The LORD is the everlasting God,
the Creator of the ends of the earth.
He will not grow tired or weary,
and his understanding no one can fathom.

He gives strength to the weary
and increases the power of the weak.

Even youths grow tired and weary,
and young men stumble and fall;

but those who hope in the LORD
will renew their strength.
They will soar on wings like eagles;
they will run and not grow weary,
they will walk and not be faint.


Translations vary here but I grew up with Isaiah 40:31 using the language of “but those who wait upon the Lord.” Many translations have it this way while others use the English word, “hope.” The Hebrew root is qawah and its meaning is wrapped up on both of these words. But as an English speaker, I don’t often use these words synonymously. I hope the weather gets better today, but I wait for the light to turn green.

This Hebrew term qawah, the intertwining of waiting and  hope, captures the kind of disposition required to be a person of epiphany. This is the posture required for the kind of deep attunement referenced in yesterday’s reading. The problem is both the way we understand hoping and waiting. All too often, rather than wait, we fret. We get agitated and anxious and impatient. We complain of how long we had to wait on the “next available agent,” but we really didn’t wait. We fretted anxiously and angrily. Our idea of hope is typically more associated with optimism rather than the biblical notion. In Scripture, hope looks more like profound inner confidence in God based on his past actions. Read back through the text above. The prophet’s call to wait or hope in the Lord is built on all of the character and past actions rehearsed.
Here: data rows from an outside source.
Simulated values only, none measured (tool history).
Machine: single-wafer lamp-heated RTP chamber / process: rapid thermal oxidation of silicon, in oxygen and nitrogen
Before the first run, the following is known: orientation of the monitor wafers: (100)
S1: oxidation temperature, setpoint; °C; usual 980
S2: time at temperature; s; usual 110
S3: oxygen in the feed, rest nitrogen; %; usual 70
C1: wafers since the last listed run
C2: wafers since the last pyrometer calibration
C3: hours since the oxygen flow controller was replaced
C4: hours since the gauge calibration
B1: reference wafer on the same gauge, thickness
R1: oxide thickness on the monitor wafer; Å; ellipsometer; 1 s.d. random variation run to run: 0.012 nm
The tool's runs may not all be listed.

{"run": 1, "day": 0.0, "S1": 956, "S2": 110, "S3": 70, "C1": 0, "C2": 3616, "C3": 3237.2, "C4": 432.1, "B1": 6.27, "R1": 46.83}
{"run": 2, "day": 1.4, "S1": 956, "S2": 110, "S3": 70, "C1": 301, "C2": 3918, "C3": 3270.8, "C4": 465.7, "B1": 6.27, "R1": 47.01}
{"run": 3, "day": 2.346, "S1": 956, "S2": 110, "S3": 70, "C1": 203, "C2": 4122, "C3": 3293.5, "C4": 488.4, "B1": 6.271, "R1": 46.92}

The typical notion of waiting leads to exhaustion, weariness and even despair. The biblical way of waiting leads to being lifted up on wings like an eagle’s to a place of big picture perspective. It brings an “infused” energy that empowers long distance running without tiredness.

Take a look at Psalm 40 and see this concept of qawah in action. Pay particular attention to how melody emerges from this text.

It’s precisely this gifted place where waiting embraces hope that a “letting-go” happens which leads to life. It’s the place where we begin to hear the new song.